Baily Lighthouse, Ireland
In honor of St. Patrick’s Day, this blog is dedicated to Irish lighthouses and the guiding light they have provided for over 300 years.
Baily Lighthouse shines its light out twenty-six miles to sea from its position on cliffs which extend into Dublin Bay. It is one of Ireland’s most photographed lighthouses on the eastern coastline.
The first lighthouse was erected at this location in 1667 by Sir Robert Reading, authorized by King Charles II. A square cottage-type tower unique to Ireland with a coal-fired beacon was built, parts of which still remain high on the headland .
In 1790, the coal-fired beacon was replaced by six oil lamps with a silvered parabolic mirror and a “bulls-eye” glass pane to focus the light.
The light was often hidden by fog, due to its position high on the hill, so a new light was authorized to be built lower, farther down the cliff. The new tower and keepers’ dwelling was finished and lit on St. Patrick’s Day, March 17, 1814.
Over the years, a number of vessels wrecked on the nearby rocks, creating a call for a fog horn at the lighthouse. After two major accidents occurred resulting in the loss of many lives, a foghorn was finally installed in 1853. During the 1860s, Baily Lighthouse received improved lights, and the fuel burned in them was switched from oil to gas.
The lighthouse converted to electricity in 1972, and modern technology made light a secondary warning system, when a radio beacon became the primary method of warning ships until 1999, when it was replaced by a radar system. The fog signal was discontinued in 1995.
In late 1996, the Commissioners of Irish Lights converted Baily Lighthouse to automatic operation, making it the last Irish lighthouse to become automated.

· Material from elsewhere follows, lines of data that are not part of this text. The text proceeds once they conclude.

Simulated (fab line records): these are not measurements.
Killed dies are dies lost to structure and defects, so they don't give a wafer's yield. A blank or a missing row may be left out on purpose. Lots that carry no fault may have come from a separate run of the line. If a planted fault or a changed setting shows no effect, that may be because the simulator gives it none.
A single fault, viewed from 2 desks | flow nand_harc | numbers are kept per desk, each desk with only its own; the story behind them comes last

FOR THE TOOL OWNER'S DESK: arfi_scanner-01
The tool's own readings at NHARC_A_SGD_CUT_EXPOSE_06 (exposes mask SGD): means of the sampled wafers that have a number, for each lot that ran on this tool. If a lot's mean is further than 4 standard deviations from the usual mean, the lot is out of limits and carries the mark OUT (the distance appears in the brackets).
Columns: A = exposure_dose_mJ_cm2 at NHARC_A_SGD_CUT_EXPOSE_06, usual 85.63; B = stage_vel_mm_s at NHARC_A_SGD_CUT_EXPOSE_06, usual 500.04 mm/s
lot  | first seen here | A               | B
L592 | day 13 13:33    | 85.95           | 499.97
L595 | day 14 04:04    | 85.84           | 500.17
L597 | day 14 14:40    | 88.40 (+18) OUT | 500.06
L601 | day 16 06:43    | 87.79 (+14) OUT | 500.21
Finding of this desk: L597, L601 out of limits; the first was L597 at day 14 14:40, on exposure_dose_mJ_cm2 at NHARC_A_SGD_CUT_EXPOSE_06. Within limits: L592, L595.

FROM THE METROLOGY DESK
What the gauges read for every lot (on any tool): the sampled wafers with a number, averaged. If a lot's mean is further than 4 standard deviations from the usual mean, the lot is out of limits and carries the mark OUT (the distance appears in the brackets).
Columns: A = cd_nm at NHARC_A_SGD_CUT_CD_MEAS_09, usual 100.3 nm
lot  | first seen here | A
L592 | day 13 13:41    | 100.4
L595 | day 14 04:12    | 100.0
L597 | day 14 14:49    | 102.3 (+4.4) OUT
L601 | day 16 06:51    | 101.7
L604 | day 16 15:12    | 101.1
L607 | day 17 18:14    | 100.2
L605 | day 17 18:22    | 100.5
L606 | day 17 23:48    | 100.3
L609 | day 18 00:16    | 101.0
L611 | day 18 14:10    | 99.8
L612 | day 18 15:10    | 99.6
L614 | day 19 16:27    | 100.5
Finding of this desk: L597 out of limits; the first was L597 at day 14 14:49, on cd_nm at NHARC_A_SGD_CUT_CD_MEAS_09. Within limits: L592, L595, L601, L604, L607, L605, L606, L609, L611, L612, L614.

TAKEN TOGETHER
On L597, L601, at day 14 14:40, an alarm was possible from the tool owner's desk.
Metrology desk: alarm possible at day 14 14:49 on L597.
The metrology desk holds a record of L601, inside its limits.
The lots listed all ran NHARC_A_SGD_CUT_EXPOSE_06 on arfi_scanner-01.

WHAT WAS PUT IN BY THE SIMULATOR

On March 25, 1997, the last Irish lighthouse keeper left the lighthouse. I wonder if this old Irish blessing was on his mind when he left. May it be on yours.
May the road rise to meet you,
May the wind be always at your back.
May the sun shine warm upon your face,
The rains fall soft upon your fields.
And until we meet again,
May God hold you in the palm of his hand.